So, the NACS Show is here, and so are you. The Las Vegas Convention Center is huge, with workshops in one direction, 1,200 vendors in the exhibit hall in another direction and crowds everywhere. Where do you begin
NACS Reports the best place to start is your closet. “Wear very comfortable shoes,” was one of the tips offered by several prominent convenience-industry pros, some of who also serve as NACS leaders. “Navigating the Show floor is an exercise in endurance, gluttony, warfare and tenacity. If you have specific needs and goals as to what you want to see, then preparation is vital,” said Sonja Hubbard, outgoing NACS chairman and CEO of E-Z Mart Stores, Texarkana, TX.
Greg Parker, president and CEO, the Parker Companies, Savannah, GA, agrees that preparing is important, and he has his own, old-fashioned way of doing that.

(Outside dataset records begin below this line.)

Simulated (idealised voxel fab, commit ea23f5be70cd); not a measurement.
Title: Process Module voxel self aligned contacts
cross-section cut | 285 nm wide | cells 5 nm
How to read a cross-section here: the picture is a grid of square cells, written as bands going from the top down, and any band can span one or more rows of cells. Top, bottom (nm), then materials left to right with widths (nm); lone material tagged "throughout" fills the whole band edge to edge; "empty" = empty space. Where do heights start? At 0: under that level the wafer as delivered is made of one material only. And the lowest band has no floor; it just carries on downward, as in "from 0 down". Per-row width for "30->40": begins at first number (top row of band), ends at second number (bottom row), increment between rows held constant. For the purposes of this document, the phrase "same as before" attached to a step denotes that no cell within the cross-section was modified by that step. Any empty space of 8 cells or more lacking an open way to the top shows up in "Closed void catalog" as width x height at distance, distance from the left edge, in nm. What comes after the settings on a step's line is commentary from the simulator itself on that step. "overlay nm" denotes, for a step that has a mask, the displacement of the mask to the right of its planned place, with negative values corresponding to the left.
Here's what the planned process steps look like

“It’s easy to get swept up in the glitz of the Show and lose your focus. It’s important to sit down and think through the things you are looking for,” Parker said. “Are you looking for gas equipment or new software? Then prioritize those, look at a map of the Show floor and try to lay it out in a logical fashion.
“I write down the booth numbers I want to look at so I don’t miss them. You can get lost because there is so much going on. You need to have clear objectives about where you are going, what you want to find and have a rough priority to do it.”
Jay Ricker, president, Ricker Oil, Anderson Ind., and incoming NACS chairman, echoed the thoughts of other experienced Show attendees when he said that a team approach works best, whether you are part of a large organization or an independent operator who may need to combine forces with others.
“Because the NACS Show floor is so large, we decide what we want to look at, and each of us has a particular area of interest,” Ricker said of his team’s approach. “Then, we get together every evening and say ‘you really need come take a look at this.’ When the Show opens the next day, two of us go there to look at something that has been vetted. It’s all about being organized, whether it is one person or six people. You need to be organized to get the most out of a show this size.”
In an age of electronics, a lot of information is online, but a hard copy of the NACS Show Program and Directory is also helpful.
“Before hitting the expo, review the layout of booth space at NACS Connect online and prepare your own personalized map,” Hubbard said. “If you don’t do that, then at least grab a map at the convention and mark the ‘must see’ booths. I do caution against just hitting the ‘must see’ booths though. So often it’s the new finds, the things we’ve never seen that can be the one idea that changes your business.”
Because the exhibit hall is large, dividing it into smaller areas can also help, although show veterans do it in different ways.
Hubbard said, “I usually start the day in the back corner and take the Show in sections. The next day I’ll start in a different section and always pick up the ‘must see’ ones along the way, too.”
Parker said, “It helps to segregate things into areas so you approach it in a logical fashion. I go online, but I like to look at things on paper. I get that big map of the floor and say ‘candy is here, technology is here.’”
Ricker said, “If you are a single-store operator, you can’t see the entire Show at the level you want, but you really need to see certain products. The way the Show is laid out, it is put together in segments, which makes it better to see certain areas.”
“Partner with people you know, then talk to them about what they are finding,” Parker said. “Pretty much everyone in the industry has other buddies in the industry they respect. We are constantly calling and texting each other to say ‘I found a new coffee program’ or ‘I just found a new cold sandwich case.’ Sharing cool ideas helps.”